Syrup is the goal of the maple tree tapping and the maple syrup boil down that takes place each year at Colvin Run Mill Historic Site. To turn that sap into maple syrup, the sap is filtered, perhaps through cheesecloth, and then has to have a lot of excess water removed. The boil-down ratio to remove that excess water for sugar maples in northern states is 40-to-1. It will take 10 gallons of sap to make a quart of syrup – 40 gallons of sap to make a gallon of syrup. Colvin Run Miller Mason Maddox, your guide at the boil down, says Colvin Run’s rate is 60-to-1 – 15 gallons of sap per quart of syrup.
By the way, if you make syrup at home, don’t boil the sap indoors. At a 60-to-1 ratio, that’s a lot of steam rolling into your house. If you boil outdoors – follow laws and make fire safety the first priority. The syrup can be filtered again with a food-grade filter before being bottled.

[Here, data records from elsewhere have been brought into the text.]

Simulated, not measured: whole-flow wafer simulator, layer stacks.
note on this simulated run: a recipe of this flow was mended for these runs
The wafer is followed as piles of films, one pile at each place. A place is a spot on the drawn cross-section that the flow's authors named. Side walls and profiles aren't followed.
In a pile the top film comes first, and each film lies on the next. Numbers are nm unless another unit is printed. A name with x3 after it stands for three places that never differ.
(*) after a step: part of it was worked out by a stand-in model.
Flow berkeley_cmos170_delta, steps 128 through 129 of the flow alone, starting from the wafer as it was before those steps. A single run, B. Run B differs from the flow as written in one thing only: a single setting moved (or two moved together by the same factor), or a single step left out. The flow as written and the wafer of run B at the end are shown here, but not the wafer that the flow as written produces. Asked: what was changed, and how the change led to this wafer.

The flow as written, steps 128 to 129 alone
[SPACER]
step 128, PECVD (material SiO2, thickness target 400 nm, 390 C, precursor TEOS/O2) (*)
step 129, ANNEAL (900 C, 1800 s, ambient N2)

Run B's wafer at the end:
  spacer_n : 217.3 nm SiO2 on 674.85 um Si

Each spring, Colvin Run Mill taps trees and hosts a trio of boil downs where you can enjoy a crisp day outdoors, watch the steaming cauldron of sap turning into syrup, enjoy some snacks, mix with neighbors, and even taste pure maple syrup over cornbread while supplies last. No reservations are needed. The cost is $5 per person. The boil-downs are 12 noon to 2 p.m. on three upcoming Sundays – February 7 and 21 and March 6.
Colvin Run Mill Historic Site is located at 10017 Colvin Run Road in Great Falls, Va.